February 22, 2020 at 4:12 pm in reply to: What are you Cooking the week of February 16, 2020? #21536Tonight we're having potato-leek soup using half of the chicken stock I made the other day, the plan is to make French onion soup on Monday with the rest.
I made croutons from one of the baguettes I baked the other day for tonight's soup, the other one I sliced into rounds that will go on top of the onion soup.

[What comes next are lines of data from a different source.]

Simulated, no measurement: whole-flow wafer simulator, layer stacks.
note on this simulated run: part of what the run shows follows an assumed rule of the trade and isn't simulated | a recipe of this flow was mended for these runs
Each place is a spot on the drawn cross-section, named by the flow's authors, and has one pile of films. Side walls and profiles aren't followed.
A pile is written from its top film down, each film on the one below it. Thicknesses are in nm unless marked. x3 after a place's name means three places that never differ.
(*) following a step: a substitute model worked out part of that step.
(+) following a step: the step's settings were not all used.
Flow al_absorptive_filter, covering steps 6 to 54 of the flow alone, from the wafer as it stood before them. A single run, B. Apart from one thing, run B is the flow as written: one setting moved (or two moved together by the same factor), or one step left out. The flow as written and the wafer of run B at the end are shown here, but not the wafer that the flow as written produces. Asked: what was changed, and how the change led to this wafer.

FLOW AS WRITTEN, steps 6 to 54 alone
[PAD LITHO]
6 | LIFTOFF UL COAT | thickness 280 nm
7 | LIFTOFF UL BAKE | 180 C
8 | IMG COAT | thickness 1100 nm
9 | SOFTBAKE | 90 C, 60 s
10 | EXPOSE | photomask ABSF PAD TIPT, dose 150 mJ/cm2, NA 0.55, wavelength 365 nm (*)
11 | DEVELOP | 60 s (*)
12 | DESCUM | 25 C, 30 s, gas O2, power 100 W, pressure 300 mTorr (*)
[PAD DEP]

When our younger son moved to California to work for YouTube, one of the first things he bought for his apartment was a stand mixer. I wonder how much he uses it, though, because YouTube provides breakfast, lunch and dinner from Monday morning through Friday noon, so he only has to deal with cooking for himself for at most 7 meals a week, and there's a mall with a large food court a few blocks away.
While he was still living with us he got pretty good at making the KAF stuffed baguettes recipe, and he was experimenting with several cookie recipes.
Most of the interest in 'Just Bread' is a renewed interest in artisan bakeries, especially in less expensive but still artisan quality breads.
I agree that KAF's recipe is probably not one a new baker could attempt, because producing and maintaining a sourdough starter is a lifestyle choice.
I'm taking a sourdough class in TX next month, one of the teachers is Deb Wink. Long time KAF BC readers may remember her recommending using pineapple juice to get a starter going.
Not sure if I'll make the recipe, but I did order the moon cake mold! I've had mung bean cakes at Asian restaurants, not sure if I've had one that was a combination of mung bean and red bean paste, though.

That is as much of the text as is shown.